GNU General Public License v3.0
1 stars 5 forks source link

Add support for IMG-formatted gff files through the --source flag #9

Closed amorris28 closed 3 years ago

amorris28 commented 3 years ago

Added a --source flag that takes either IMG or Prokka as input (default: Prokka). Anything else kills the program with a warning message. This changes the separator when parsing the source, version column of the .gff file.

meren commented 3 years ago

Looks great to me :) @amorris28, would you also consider posting two files (PROKKA.gff and IMG.gff) and your commands to run on these files to test this script?

amorris28 commented 3 years ago

Here are two small GFFs from IMG and Prokka: gff_files.zip

Command for PROKKA.gff:

python gff_parser.py PROKKA.gff --gene-calls Prokka_gene_calls.txt --annotation Prokka_annotation.txt --process-all --source Prokka

Command for IMG.gff:

python gff_parser.py IMG.gff --gene-calls IMG_gene_calls.txt --annotation IMG_annotation.txt --process-all --source IMG
karkman commented 3 years ago

Thank you both, @amorris28 & @meren!

Now the test files are also there with the examples. In addition, since it's 2021, the default branch has been renamed to main.

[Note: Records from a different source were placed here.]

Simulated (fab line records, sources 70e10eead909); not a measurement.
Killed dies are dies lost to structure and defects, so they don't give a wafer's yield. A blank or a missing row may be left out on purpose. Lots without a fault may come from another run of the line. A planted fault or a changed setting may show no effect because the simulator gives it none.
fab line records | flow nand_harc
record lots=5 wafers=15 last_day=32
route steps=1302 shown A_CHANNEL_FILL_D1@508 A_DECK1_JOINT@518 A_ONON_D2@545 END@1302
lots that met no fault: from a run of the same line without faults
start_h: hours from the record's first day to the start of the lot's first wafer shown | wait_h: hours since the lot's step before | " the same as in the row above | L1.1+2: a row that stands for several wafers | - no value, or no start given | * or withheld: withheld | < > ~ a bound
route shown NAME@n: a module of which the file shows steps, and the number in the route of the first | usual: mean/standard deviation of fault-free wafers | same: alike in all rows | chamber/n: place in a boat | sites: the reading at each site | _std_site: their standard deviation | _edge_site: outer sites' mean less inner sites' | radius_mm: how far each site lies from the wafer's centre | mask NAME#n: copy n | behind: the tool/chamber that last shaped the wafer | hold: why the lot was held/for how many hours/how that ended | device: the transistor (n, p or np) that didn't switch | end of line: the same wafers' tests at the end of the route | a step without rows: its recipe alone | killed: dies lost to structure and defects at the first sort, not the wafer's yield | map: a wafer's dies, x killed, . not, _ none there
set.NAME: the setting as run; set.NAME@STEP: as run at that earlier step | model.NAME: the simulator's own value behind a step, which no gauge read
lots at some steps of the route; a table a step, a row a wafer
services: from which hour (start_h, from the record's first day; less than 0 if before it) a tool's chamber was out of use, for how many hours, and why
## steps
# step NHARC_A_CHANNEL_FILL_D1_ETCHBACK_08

You may need to run this locally:

git branch -m master main
git fetch origin
git branch -u origin/main main
git remote set-head origin -a
meren commented 3 years ago

Dear @amorris28 and @karkman, I see in the tests directory GFF files for IMG and Prokka, but I guess we are missing FASTA files there associated with these files?

Would it be possible to include them there as well?

karkman commented 3 years ago

Yes, if it is OK also for @amorris28, then you could make a new pull request with the FASTA files in the test folder and I'll add them to the main branch.

amorris28 commented 3 years ago

I'll put it on my to do list to put together a set of example .gff and .fasta files for JGI/IMG importing. Unfortunately, they don't use the same contig IDs for their annotations and their contigs (:exploding_head:) so it'll take a little bit of work on my end.

amorris28 commented 3 years ago

FYI I have abandoned trying to use IMG's assemblies and annotations. Their data are too difficult to work with and I never successfully imported them to Anvi'o. It's much easier to simply download the raw reads from JGI, redo the assembly, import them to Anvi'o, and do the annotations there. Maybe if someone down the line wants to try to use data from JGI's pipeline and successfully gets it imported they could update this?

meren commented 3 years ago

I am sorry to hear that @amorris28 :( Then we will wait until some progress is made on IMG side or our side. If you have not been able to successfully utilize their products, there is no need to waste more of your time on this.

Thank you very much for your help so far.

karkman commented 3 years ago

Thank you, @amorris28! I made a new branch for possible IMG parser development. Should the main branch stay as it is, or go back to the previous, "prokka-only", version?

amorris28 commented 3 years ago

The current main branch does work to convert JGI's functional_annotations.gff into the Anvi'o-formatted gene_calls.txt and gene_annot.txt, which is the main purview for this tool so I think it's okay to leave it as it is. It's just the next step of correctly meshing those .txts with JGI's contigs.fa that users will have to figure out before passing them to anvi-gen-contigs-database.